ODEs, Vector Fields, and Flows
A first-order ODE is an equation and an initial condition that defines a trajectory in time. The general form of an ODE and its initial condition is
$$ \begin{align*} \frac{\text{d}}{\text{dt}} X_t &= u_t(X_t) \\ X_0 &= x_0 \end{align*} $$where $X: [0,1] \rightarrow \mathbb{R}^d, \space t \mapsto X_t$ gives us a trajectory through the vtime-varying vector field $u: \mathbb{R}^d \times [0,1] \rightarrow \mathbb{R}^d, (x,t) \mapsto u_t$ for the initial condition $X_0$. Essentially, in an ODE we have a trajectory that follows a vector field throughout time and starts at a specific point in space.
A flow generalizes a sinle trajectory to answer the question of how $u$ “moves” every point in space so that we know what paths all the trajectories trace out over time. A flow is a solution to an ODE of the form
$$\psi: \mathbb{R}^d \times [0,1] \mapsto \mathbb{R}^d, \quad (x_0, t) \mapsto \psi_t(x_0)$$$$ \begin{align} \frac{\text{d}}{\text{dt}}\psi_t(x_0) &= u_t(\psi_t(x_0)) \\ \psi_0(x_0) &= x_0. \end{align} $$So, a flow imposes the condition that the flow of a certain initial condition at $t=0$ is itself, and it time evolves according to $u$. Notice that there is no restriction for a specific initial condition, and that the starting point in the trajectory is actually an input to $\psi_t$, while it isn’t for $X_t$. In fact, we can recover a single trajectory with an initial condition $x_0$ with $X_t = \psi_t(X_0)$.

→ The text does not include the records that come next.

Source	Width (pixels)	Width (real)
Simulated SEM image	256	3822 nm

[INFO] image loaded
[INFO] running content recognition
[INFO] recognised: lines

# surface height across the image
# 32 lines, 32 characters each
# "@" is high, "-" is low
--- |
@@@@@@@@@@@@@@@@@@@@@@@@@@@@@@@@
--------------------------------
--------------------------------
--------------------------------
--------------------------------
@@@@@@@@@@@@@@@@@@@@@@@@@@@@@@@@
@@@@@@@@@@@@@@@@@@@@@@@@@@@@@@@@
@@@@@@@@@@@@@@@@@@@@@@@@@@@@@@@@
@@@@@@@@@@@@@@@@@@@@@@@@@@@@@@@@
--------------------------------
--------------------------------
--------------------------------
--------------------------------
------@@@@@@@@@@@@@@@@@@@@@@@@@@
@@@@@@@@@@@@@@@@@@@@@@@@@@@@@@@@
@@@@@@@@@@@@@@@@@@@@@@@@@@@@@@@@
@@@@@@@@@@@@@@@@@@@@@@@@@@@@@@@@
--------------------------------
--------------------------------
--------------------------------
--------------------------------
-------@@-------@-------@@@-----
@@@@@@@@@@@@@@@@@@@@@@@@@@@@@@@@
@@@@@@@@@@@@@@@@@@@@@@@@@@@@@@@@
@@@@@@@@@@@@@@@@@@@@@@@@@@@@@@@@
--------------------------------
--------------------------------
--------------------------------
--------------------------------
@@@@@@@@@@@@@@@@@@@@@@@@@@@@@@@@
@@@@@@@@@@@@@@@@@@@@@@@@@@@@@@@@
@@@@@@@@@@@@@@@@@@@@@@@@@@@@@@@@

Example of a flow. Each point in the grid is time evolved according to $u$ (which is given by the blue arrows) and tracing out the path of a single point will give you the trajectory over time.
So, a trajectory is a specific case of a flow, and vector fields define ODEs whose solutions are flows.
Theorem 3 (Flow existence and uniqueness)
If $u: \mathbb{R}^d \times [0,1] \rightarrow \mathbb{R}^d$ is continuously diffferentiable with a bounded derivaive, then the flow ODE has a unique solution given by $\psi_t$ and $\psi_t$ is continuously differentiable with a continuously differentiable inverse $\psi_t^{-1}$.
Simulating ODEs and Flows
The basic Euler method for simulating an ODE is given by
$$ X_{t+h} = X_t + h u_t(X_t) $$With generative models the goal is to convert a simple distribution $p_{init}$ to a more complex distribution $p_{data}$. TO simulate this with an ODE, we use
$$ \begin{align*} X_0 &\sim p_{init} \\ \frac{\text{d}}{\text{dt}} X_t &= u_t^\theta(X_t) \\ \end{align*} $$where $u_t^\theta$ is a neural network with parameters $\theta$.
Ideally, we will have $X_1 \sim p_{data}$ for any $X_0 \sim p_{init}$. In other words, our goal is to have
$$\psi_1^\theta(X_0) \sim p_{data}$$where $\psi_t^\theta$ is the flow induced by $u_t^\theta$.
SDEs
A stochastic differential euqation (SDE) extends the ODE to include a stochastic term. It is common to construct SDEs via a Brownian motion.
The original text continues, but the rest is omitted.